One may compare the Mahabharata to the Greek Iliad or the Persian Shahnameh. Such epics contribute considerably to the culture of a nation, provide a vehicle for learning national languages, and may provide background information on the dominant religion of the country..
Now and then, one wishes to search the original text of the epic to answer questions such as "When did Paris first see Helen?" in the context of the Iliad, or "Where did Kṛṣṇa and Arjuna first meet?" in the context of the Mahabharata. If the person asking the question is not conversant with the classical language of the text, it may become necessary to work with a translation. For the Iliad and other ancient Greek works, a few high quality online searchable indexes and concordances exist. For the Mahabharata, printed resources are available, but their online versions are almost always scanned PDF files from hardcopy, and searching is not an available feature. There exist one or two Unicode text versions of the Mahabharata that one can find from a Web search, and I wished to see if a usable index could be constructed using these resources.
Recently, my interest in building such an index was sharpened after watching a running TV series on the Mahabharata on Star TV (India). With over a hundred half-hour episodes released so far, as of mid-February 2014 they have covered almost one book (Parva) of the eighteen books of the Mahabharata. Often, viewers ask if the TV realizations are faithful to the original text, whether sections have been left out and whether new material has been added that was not present in the written text. While paging through a printed Hindi translation of the Mahabharata, which is in six quarto volumes with a total of 6,511 pages, I found it difficult to locate the passages that I sought. Although the book has a table of contents, there is no index, and the table of contents is, itself, quite long!
The SDP platform used for the indexing work
I agreed to work on developing an index for the Mahabharata when Intel loaned me a Haswell SDP (Software Development Platform). One question about the task may be dealt with first: why use a convertible Ultrabook/tablet for this work, given that a desktop or a well-equipped (in terms of I/O features) laptop is perfectly capable of doing much of the work? Although an Ultrabook may have a keyboard that takes getting used to, and the particular Ultrabook that I received (Lenovo Yoga 2 PRO, 1.6 GHz i5-4200U, 4GB Ram, 128 GB SSD) had barely sufficient space to load all the large software packages that I would need (such as Intel Parallel Studio, Microsoft Visual Studio and Microsoft Office), it did have one advantage: portability and reasonably long battery life. One can carry an Ultrabook to a library and put to use in the special collections section.

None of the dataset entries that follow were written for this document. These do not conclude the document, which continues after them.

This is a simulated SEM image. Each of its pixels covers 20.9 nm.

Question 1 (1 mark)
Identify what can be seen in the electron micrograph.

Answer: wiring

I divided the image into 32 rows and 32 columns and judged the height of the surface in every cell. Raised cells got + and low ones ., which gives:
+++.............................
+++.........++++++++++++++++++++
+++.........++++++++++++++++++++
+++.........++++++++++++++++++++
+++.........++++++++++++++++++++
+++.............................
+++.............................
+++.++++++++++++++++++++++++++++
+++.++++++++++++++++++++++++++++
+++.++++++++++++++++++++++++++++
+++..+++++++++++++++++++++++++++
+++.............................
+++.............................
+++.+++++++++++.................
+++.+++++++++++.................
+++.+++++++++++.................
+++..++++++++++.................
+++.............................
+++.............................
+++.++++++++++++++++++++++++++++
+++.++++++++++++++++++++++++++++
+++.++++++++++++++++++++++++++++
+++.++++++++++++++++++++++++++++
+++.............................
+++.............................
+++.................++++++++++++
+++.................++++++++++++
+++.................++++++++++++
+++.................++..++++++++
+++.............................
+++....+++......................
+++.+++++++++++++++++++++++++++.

To assure myself that the Ultrabook was capable of performing the intended work, I ran some benchmarks on the SDP Ultrabook and compared the results with those from my Core-2 E8400 desktop, a desktop-replacement laptop with an i7-2720M CPU, and another laptop with an i3-2350M CPU. The Ultrabook turned out to be the second fastest while perfoming CPU-intensive tasks such as collecting index entries from the Unicode text of the Mahabharata and sorting the index. With the exception of some multithreaded benchmarks, for which the four cores and eight threads of the i7-2720M gave it an edge over the i5-4200U, the Haswell i5 CPU came close to matching the Sandy Bridge i7 performance.
The trackpad gave me trouble sometimes, causing the cursor to go off screen or jump in startling ways. I plugged in a USB mouse to overcome this problem. I reduced the screen resolution to 2048 X 1152 instead of the recommended 3200 X 1800, and set font sizes to values that enabled comfortable viewing of text. Nevertheless, I found that some software packages could not accommodate the high screen resolution. For example, the Opera browser showed menu text of such tiny sizes that I could not decipher the menus, and I had to resort to Alt+F4 to quit the program.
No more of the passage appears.